Cry havoc and let slip the dogs of (humanitarian) war. That, at least, is what much of the U.S. policy elite seems to be pushing for these days in Syria. That many of the "permahawks," like Fouad Ajami, Max Boot, and Elliott Abrams, who championed the George W. Bush administration's decision to overthrow Saddam Hussein, are now calling for supporting the uprising against Bashar al-Assad's dictatorship should come as no surprise to anyone. Nor should similar calls from most of the liberal writers and editors associated with the New Republic magazine come as a shock. They, too, have been remarkably consistent, and the magazine's current symposium on what needs to be done next in Syria is eerily reminiscent of the one it ran the year after the invasion of Iraq, which tilted so lopsidedly toward justifying the war, though not the way the Bush administration was prosecuting it.

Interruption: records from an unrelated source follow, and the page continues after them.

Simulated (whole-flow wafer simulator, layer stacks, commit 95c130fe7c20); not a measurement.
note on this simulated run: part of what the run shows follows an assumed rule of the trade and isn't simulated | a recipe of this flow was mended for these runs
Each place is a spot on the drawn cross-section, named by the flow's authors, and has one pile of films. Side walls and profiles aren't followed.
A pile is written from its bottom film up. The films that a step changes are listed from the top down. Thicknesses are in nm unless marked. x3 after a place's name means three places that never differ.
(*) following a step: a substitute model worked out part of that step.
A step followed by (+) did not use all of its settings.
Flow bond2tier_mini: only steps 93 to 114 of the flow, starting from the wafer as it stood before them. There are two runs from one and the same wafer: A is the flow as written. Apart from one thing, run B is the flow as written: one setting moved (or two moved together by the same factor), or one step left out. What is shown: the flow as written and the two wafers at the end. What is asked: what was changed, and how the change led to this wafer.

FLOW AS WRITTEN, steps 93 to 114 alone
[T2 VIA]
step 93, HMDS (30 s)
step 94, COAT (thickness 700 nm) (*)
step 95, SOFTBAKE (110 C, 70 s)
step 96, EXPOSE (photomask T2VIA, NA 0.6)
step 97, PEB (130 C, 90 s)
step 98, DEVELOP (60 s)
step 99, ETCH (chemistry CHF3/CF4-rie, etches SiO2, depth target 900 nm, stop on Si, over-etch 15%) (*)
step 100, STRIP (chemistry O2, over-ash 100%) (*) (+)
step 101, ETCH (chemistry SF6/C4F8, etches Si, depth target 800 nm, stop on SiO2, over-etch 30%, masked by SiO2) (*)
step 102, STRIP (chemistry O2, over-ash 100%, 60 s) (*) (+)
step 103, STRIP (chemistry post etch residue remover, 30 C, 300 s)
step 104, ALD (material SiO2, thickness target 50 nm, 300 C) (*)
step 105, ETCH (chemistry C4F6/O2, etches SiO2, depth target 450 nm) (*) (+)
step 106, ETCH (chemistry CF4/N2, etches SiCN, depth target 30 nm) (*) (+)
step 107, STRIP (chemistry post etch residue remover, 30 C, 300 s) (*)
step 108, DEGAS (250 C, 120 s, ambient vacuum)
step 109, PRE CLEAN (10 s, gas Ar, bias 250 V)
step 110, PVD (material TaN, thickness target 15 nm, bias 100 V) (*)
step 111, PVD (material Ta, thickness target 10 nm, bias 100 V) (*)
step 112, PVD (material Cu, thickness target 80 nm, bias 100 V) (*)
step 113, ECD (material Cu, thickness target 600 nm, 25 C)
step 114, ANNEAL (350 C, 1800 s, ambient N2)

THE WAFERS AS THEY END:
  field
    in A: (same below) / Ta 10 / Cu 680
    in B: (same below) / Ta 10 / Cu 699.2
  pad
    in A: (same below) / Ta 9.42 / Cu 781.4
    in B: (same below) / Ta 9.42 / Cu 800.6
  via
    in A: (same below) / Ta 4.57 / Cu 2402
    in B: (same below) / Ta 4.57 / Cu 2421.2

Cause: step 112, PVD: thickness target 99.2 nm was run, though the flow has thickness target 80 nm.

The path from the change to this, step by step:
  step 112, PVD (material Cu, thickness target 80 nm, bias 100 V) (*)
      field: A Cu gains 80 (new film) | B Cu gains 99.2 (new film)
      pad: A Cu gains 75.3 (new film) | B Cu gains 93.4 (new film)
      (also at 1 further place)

What is surprising, though, is that despite the disaster of Iraq, looming withdrawal in what will amount to defeat in Afghanistan, and, to put it charitably, the ambiguous result of the U.N.-sanctioned, NATO-led, and Qatari-financed intervention that brought down Muammar al-Qaddafi's regime, is how nearly complete the consensus for strong action has been even among less hawkish liberals, whether what is done takes the form of the United States and its NATO allies arming the Free Syrian Army, opening so-called humanitarian corridors, or encouraging Turkey and a coalition of the willing within the Arab League to do so. British columnist Jonathan Freedland summed up this view when he wrote recently in the Guardian that the West must not "make the people of Homs pay the price for the mistake we made in Baghdad."
In reality, though, liberal interventionists were never as shaken by the lessons of Iraq as was commonly supposed. Anyone doubting this need only look at the extraordinary mobilization for some sort of humanitarian and human rights-based intervention in Darfur in 2005 and 2006. This movement included a number of figures who now occupy important positions in Barack Obama's administration, notably Susan Rice, now U.S. permanent representative to the United Nations, and Samantha Power, now senior director for multilateral affairs at the National Security Council, and who are generally assumed to have played an important role (if not quite the central one sometimes attributed to them) in persuading Obama to intervene in Libya. Nothing is wrong with intervention, it seems (just as there is nothing wrong with drone strikes), just as long as it is done by good U.N.-loving, multilateralism-oriented Democrats from the coasts, rather than by ignorant, war-worshipping, vulgarly nationalistic Republicans from flyover country.
If anything, liberal interventionists now seem to feel they have the wind at their backs because of the acceptance by the United Nations of the so-called "responsibility to protect" (R2P) doctrine, which has been widely touted -- including by many of the most important human rights organizations that are often at odds with U.S. government policy (notably Human Rights Watch and Amnesty International, and some of their most important funders, notably George Soros's Open Society Foundations network) -- as resolving many of the ethical and operational problems that accompanied previous iterations of humanitarian intervention. In the words of Professor Anne-Marie Slaughter of Princeton University, who, until last year, was head of policy planning at the U.S. State Department, "R2P is a foundation for increased peace and respect for human rights over the long term, [and] each time it is invoked successfully to authorize the prevention of genocide, crimes against humanity, grave and systematic war crimes, and ethnic cleansing as much as the protection of civilians from such atrocities once they are occurring, it becomes a stronger deterrent against the commission of those acts in the first place."
Like so many of the fundamental assumptions of the human rights movement, there is something quasi-religious about all this. Writing recently on this site, Gareth Evans, the former Australian foreign minister who is one of the principal intellectual and institutional architects of R2P, argued that over the past decade there is "universal agreement that state sovereignty is not a license to kill." He concedes that the Russian and Chinese veto of the Security Council's Syria resolution demonstrates that "for every two steps forward on R2P there is usually a step back" -- but Evans quickly dispenses with this caveat. He quotes U.N. Secretary-General Ban Ki-moon, noting that henceforth the global debate will be about "how, not whether, to implement the responsibility to protect."